It’s hard out for movie distributors these days. One of them, Broad Green, just closed shop yesterday a mere three years after being founded by Wall Street hedge funders who invested in quality programming (A Walk in the Woods, 99 Homes, I Smile Back, Neon Demon, Song to Song, Last Days in the Desert) and got little back in return. A last ditch effort at more broadly appealing titles (Bad Santa 2, Wish Upon) failed to pay off, and now they’re off to that great distributor house in the sky, like so many others who simply can’t make it in a world where the DVD market is dead, European pre-sells have shored up and online streaming services gobble everything up despite being billions of dollars in debt.
Somehow, Annapurna’s Megan Ellison looks at all of this, and thinks she can beat the odds.
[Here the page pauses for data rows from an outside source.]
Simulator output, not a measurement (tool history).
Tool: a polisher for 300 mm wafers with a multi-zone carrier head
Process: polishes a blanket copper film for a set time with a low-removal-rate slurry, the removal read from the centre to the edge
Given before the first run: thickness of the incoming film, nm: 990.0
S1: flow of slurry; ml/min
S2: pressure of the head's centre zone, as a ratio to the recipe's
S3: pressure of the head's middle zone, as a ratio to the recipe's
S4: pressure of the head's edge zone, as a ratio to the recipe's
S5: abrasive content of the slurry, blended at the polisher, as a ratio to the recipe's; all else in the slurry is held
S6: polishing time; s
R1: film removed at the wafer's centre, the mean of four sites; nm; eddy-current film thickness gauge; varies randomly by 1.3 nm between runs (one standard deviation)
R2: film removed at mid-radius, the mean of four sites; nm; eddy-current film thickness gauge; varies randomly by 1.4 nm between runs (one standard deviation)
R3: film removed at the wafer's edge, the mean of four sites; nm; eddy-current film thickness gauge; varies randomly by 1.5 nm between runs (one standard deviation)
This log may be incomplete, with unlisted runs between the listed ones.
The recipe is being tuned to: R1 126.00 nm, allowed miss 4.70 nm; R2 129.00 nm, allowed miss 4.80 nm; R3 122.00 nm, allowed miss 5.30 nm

Why not? She already has multiple times before. The daughter of a billionaire, Ellison dropped out of USC Film School after just one year, and made Times’s 100 Most Influential People list before she was 30, throwing her own money around to create Annapurna Pictures and produce award-winning (and usually financially successful) movies like Zero Dark Thirty, True Grit, The Master, Her, American Hustle, Foxcatcher, Joy and 20th Century Women. Moreover, she had the good sense to disentangle herself from Terminator: Genisys, her brother’s passion project they were going to make together before she stepped away and left him to put it through his own production label, Skydance Media.
Now, Megan is back working with Kathryn Bigelow on the buzzy awards contender Detroit, and making the biggest bet of her career. Instead of sticking with her hot streak as a film producer she’s trying her hand at being a studio head, turning Detroit into the first film which Annapurna which will fully distribute (in addition to having produced it).
THR‘s Kim Masters ran a must-read column earlier today looking at all the angles and speculating as to whether Ellison truly can beat the odds. Here’s an excerpt followed by a link to the full article:
Ellison, 31, has become the first woman with total control of a Hollywood studio and the first to put hundreds of millions of her own money on the line. Can she make it work? At this point, the challenges facing the business generally and the kind of art house movies that Ellison favors in particular are such that even some who have hit rough patches with her are hoping for the best. “I haven’t always had the best experience with her,” says one top talent rep. “It doesn’t matter. There’s nobody doing what she does in the business. There is no one who takes more risk and is more friendly to talent.”
One producer who knows her says she doesn’t need to fixate on profit: “If she spends $600 million and breaks even, she’s doing fine.” A film investor who also knows Ellison agrees. “She’s decided,” he says, “that she wants to be a studio. I don’t care if she has five bombs in a row. If she wants to keep going, she’ll keep going.”
Lesson of the day: Be born to a billionaire. Then you can be bold and make the movies you’d actually want to see. Be the change you want to see in the film industry because you’re so damn rich you can afford to swing that big. That’s exactly what Ellison is doing, and without her we would have been robbed of seeing some interesting (not always perfect, but always cinematically ambitious) movies in recent years and hopefully many more in the years to come.